Amazon RDS Proxy is a fully managed, highly available database proxy for Amazon Relational Database Service (RDS) that makes applications more scalable, more resilient to database failures, and more secure.
Many applications, including those built on modern serverless architectures, can have a large number of open connections to the database server and may open and close database connections at a high rate, exhausting database memory and compute resources. Amazon RDS Proxy allows applications to pool and share connections established with the database, improving database efficiency and application scalability. With RDS Proxy, failover times for Aurora and RDS databases are reduced by up to 66% and database credentials, authentication, and access can be managed through integration with AWS Secrets Manager and AWS Identity and Access Management (IAM).
Amazon RDS Proxy can be enabled for most applications with no code changes. You don’t need to provision or manage any additional infrastructure to start using RDS Proxy. Pricing is simple and based on the capacity of underlying database instances. You pay per Aurora Capacity Unit (ACU) for Amazon Aurora Serverless v2 instances or per vCPU for provisioned instances. Amazon RDS Proxy is available for Amazon Aurora PostgreSQL-Compatible Edition, Amazon Aurora MySQL-Compatible Edition, Amazon RDS for PostgreSQL, Amazon RDS for MySQL, Amazon RDS for MariaDB, and Amazon RDS for SQL Server.
Benefits of RDS Proxy
How it works
Amazon RDS Proxy sits between your application and your relational database to efficiently manage connections to the database and improve scalability of the application.

Use cases
Serverless application development
With Amazon RDS Proxy you can build serverless applications that are more scalable and more available because they use your relational databases more efficiently. Modern serverless applications support highly variable workloads and may attempt to open a burst of new database connections or keep many connections open but idle. A surge of connections or a large number of open connections could strain your database server, leading to slower queries and limited application scalability. By pooling and sharing already established database connections, RDS Proxy allows you to efficiently scale to many more connections from your serverless application. RDS Proxy also enables you to maintain predictable database performance by controlling the total number of database connections that are opened. Finally, RDS Proxy preserves the availability of your serverless application by denying unserviceable application connections that may degrade the performance of your database.

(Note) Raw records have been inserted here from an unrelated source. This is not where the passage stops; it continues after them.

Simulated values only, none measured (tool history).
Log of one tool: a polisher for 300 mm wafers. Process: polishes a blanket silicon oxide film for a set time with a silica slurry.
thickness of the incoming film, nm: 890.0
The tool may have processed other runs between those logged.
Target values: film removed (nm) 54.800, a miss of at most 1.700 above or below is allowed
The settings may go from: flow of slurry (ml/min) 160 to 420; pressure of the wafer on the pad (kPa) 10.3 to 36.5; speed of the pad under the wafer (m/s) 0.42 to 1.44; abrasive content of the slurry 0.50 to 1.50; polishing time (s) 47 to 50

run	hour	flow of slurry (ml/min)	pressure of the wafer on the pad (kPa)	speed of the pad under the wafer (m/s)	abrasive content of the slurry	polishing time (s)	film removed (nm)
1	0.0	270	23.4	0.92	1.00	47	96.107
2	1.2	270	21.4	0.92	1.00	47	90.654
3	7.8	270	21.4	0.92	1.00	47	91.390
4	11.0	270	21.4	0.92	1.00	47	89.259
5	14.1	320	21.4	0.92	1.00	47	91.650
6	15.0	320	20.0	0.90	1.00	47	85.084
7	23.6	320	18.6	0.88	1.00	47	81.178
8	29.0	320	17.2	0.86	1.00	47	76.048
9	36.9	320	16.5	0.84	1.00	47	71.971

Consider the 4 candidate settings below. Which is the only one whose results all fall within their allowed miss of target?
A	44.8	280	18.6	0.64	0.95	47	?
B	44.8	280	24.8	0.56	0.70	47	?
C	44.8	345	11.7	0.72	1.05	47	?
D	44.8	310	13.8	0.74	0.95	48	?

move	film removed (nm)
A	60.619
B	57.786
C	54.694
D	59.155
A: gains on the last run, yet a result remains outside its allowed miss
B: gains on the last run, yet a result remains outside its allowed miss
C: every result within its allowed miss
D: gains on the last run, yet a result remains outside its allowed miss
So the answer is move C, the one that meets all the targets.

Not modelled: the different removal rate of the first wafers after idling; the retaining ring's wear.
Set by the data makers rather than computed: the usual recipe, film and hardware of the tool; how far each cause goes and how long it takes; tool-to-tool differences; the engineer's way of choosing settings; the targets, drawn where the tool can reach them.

Software-as-a-Service (SaaS) and eCommerce applications
SaaS or eCommerce applications often keep a large number of database connections open to ensure quick user response times, although only a fraction of these open connections may get actively used at a given moment. These open but idle connections still consume database memory and compute resources. Instead of over-provisioning your database to support mostly idling connections, you can use RDS Proxy to hold idling connections from your application while only establishing database connections as required to optimally serve active requests.